I read a hardback edition of Firestarter.
Genre: Horror, Science fiction
Publisher: HODDER & STOUGHTON
Originally published: September, 1980
Pages: 428 (hardback)
Audiobook length: 14 hrs and 53 mins
Synopsis by the publisher:
Andy McGee and Vicky Tomlinson participated in a drug experiment run by a veiled government agency known as The Shop. One year later, they marry. Two years later, their little girl, Charlie, sets her teddy bear on fire by simply staring at it.
Now that Charlie is eight, she doesn’t start fires anymore. Her parents have taught her to control her pyrokinesis, the ability to set anything – toys, clothes, even people – aflame. But The Shop knows about and wants this pigtailed “ultimate weapon”. Shop agents set out to hunt down Charlie and her father in a ruthless chase that traverses the streets of New York and the backwoods of Vermont.
Firestarter is one of those Stephen King novels that has been mentioned and recommended to me several times as a King classic. I’ve also talked to several readers who told me that Firestarter was their very first King book.
I stumbled across a first-edition of Firestarter at Mockingbird Used Books last year and I was excited to finally read it myself (even though it stayed on my shelf for a while before I finally got to it).
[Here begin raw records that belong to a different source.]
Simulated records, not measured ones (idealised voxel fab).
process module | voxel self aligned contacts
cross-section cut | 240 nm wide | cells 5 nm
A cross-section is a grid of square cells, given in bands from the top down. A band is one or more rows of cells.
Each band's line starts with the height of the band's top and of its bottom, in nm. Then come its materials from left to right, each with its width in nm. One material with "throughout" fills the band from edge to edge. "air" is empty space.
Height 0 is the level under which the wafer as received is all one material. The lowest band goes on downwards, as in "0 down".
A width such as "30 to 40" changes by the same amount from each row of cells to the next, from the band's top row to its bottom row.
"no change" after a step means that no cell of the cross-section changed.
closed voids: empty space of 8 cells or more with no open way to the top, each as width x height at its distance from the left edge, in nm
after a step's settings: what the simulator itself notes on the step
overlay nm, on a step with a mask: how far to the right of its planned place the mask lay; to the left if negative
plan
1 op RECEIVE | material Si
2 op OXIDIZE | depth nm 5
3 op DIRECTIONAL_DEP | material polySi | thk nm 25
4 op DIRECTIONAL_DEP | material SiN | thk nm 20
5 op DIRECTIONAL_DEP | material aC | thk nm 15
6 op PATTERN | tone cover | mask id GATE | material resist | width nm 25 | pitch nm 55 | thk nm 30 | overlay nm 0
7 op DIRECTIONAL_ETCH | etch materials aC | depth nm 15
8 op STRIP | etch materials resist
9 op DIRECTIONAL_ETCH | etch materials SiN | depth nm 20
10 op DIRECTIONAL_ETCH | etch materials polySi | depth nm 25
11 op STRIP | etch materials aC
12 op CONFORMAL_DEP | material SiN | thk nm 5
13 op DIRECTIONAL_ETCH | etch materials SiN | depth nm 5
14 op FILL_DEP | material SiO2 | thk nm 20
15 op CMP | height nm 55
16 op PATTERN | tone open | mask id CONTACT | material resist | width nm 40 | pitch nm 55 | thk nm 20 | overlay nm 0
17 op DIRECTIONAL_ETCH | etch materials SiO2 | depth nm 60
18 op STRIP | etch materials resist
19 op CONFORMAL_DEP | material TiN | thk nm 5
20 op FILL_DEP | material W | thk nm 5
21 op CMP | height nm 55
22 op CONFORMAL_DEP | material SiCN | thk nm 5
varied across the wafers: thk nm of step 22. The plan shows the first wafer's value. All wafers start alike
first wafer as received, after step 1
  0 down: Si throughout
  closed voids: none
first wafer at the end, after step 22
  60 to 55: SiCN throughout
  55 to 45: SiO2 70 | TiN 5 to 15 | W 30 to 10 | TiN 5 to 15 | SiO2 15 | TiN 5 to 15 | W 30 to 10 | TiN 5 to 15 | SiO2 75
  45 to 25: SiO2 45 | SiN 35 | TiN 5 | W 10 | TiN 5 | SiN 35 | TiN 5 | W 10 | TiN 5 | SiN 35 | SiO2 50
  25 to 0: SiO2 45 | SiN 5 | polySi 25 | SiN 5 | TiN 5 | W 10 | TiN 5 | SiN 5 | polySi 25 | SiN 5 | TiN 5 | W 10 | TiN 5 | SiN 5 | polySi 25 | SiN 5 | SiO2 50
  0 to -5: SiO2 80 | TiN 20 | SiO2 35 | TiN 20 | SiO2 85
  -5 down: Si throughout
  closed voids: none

Firestarter starts with a bang, as Charlie and Andy are on the run from agents from The Shop (a secret government agency).
(✨The Shop is mentioned both in The Stand and The Dark Tower series. It has also been compared to The Institute and the agency is suspected to have a part to play in several other Stephen King stories as well)
And this story is one that never gets boring. Even the passages that are not as action-packed are filled with interesting character development and great storytelling. I know a lot of readers have an issue with some of the King stories dragging out too long and having unnecessary parts in the story, and I think Firestarter is a better choice for those readers.
Its fast pace and overall engaging story will take a hold of you and not let go before the story ends.
Charlie’s pyrokinetic ability is scary on its own, but the really terrifying thing in this story is a secret government agency who sees themselves above the law (isn’t that a secret fear a lot of us carry around with us?), and the terror that grows in Andy as he fears for his daughter’s future, life, and the limits (or possible lack thereof) to her abilities.
My favorite part of this story is the bond between Charlie and Andy, and how it grows with all their experiences throughout the book. Their relationship is the thing that keeps the story going and engages the reader.
Another favorite of mine was the character Rainbird, an agent/assassin of The Shop. He’s the perfect villain in the way that he’s a psychotic and amoral person, but his intelligence and lack of conscience makes for an extremely dangerous character and a whole new level of creepy. And he truly loves Charlie in his very own disturbing way.
Firestarter is one of those King novels that I feel like deserves more attention than it has gotten. It’s a gem of a story with all the right elements of a thrilling psychological horror read, with a dash of science fiction, that will keep you at the edge of your seat.